Features Data Loading: Automatically downloads and loads the CORD-19 metadata.
Data Cleaning: Handles missing values and prepares the data for analysis.
Data Analysis:
Counts papers by publication year.
Identifies the top publishing journals.
Finds the most frequent words in paper titles.
Visualizations: Generates various plots to visualize key insights, including a word cloud of titles, a bar chart of publications over time, and a chart of the top journals.
Interactive Web App: A Streamlit application that allows users to explore the data with an interactive slider for filtering by publication year.
Getting Started Prerequisites To run the script, you will need to have Python installed on your system along with the following libraries:
pandas
requests
matplotlib
wordcloud
streamlit
You can install these dependencies using pip:
pip install pandas requests matplotlib wordcloud streamlit
How to Run
- Command-Line Analysis The script contains a main execution block that, when run directly, will perform the data loading, cleaning, and visualization steps, displaying the plots in separate windows.

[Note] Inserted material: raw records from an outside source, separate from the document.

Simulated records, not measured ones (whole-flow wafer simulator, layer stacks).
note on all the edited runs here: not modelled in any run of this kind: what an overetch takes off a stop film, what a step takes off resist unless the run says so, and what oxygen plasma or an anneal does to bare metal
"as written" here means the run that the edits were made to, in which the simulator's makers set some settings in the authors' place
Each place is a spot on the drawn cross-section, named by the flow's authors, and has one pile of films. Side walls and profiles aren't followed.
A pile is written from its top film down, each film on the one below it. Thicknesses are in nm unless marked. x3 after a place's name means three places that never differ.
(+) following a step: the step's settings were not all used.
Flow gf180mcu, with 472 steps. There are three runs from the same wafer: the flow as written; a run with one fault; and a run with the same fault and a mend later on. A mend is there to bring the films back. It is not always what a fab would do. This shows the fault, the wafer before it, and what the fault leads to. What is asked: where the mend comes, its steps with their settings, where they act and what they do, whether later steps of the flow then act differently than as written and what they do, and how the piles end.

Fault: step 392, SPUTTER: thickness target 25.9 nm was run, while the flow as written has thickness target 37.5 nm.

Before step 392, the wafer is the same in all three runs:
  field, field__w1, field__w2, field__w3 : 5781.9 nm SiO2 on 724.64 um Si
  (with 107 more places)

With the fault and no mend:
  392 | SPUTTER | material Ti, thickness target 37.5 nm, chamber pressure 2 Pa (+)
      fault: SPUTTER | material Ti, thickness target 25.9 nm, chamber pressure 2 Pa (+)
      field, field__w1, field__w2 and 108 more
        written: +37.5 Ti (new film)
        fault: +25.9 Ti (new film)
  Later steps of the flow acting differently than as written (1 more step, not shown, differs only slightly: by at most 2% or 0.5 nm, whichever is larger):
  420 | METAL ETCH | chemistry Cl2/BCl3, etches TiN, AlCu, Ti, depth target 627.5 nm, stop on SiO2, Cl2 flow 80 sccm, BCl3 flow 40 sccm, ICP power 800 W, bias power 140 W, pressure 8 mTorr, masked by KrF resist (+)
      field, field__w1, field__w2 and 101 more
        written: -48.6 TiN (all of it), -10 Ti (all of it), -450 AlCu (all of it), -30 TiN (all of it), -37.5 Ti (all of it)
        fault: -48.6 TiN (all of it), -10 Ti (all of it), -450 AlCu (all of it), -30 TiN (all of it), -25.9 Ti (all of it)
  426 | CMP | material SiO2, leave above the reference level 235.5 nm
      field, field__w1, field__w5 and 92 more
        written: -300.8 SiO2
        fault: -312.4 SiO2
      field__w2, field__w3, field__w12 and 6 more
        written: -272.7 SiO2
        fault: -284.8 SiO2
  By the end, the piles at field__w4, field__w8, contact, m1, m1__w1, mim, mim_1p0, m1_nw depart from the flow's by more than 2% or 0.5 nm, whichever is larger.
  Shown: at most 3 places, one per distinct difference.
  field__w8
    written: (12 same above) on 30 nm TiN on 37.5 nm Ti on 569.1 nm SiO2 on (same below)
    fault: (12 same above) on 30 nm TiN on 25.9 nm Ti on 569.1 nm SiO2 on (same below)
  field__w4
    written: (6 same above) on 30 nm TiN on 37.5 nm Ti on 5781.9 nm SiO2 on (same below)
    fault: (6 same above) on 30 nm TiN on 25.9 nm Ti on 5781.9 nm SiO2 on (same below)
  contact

To run this part of the script, save the code as cord_19_analysis.py and execute it from your terminal:
python cord_19_analysis.py
The script will print analysis outputs to the console and display the generated plots.
- Streamlit Web App To run the interactive web application, you must first have Streamlit installed. The run_streamlit_app() function is designed to be the entry point for the app.
To launch the app, save the code as app.py and run the following command in your terminal:
streamlit run app.py
This will open a new tab in your web browser with the interactive CORD-19 Data Explorer.
Code Structure The script is organized into logical parts to make it easy to understand and modify:
load_data(): Responsible for fetching the dataset.
clean_data(): Cleans and prepares the DataFrame.
analyze_and_visualize(): Performs the core analysis and generates static plots.
run_streamlit_app(): Contains the full code for the Streamlit web application.
if name == 'main':: The main block that controls which part of the script is executed.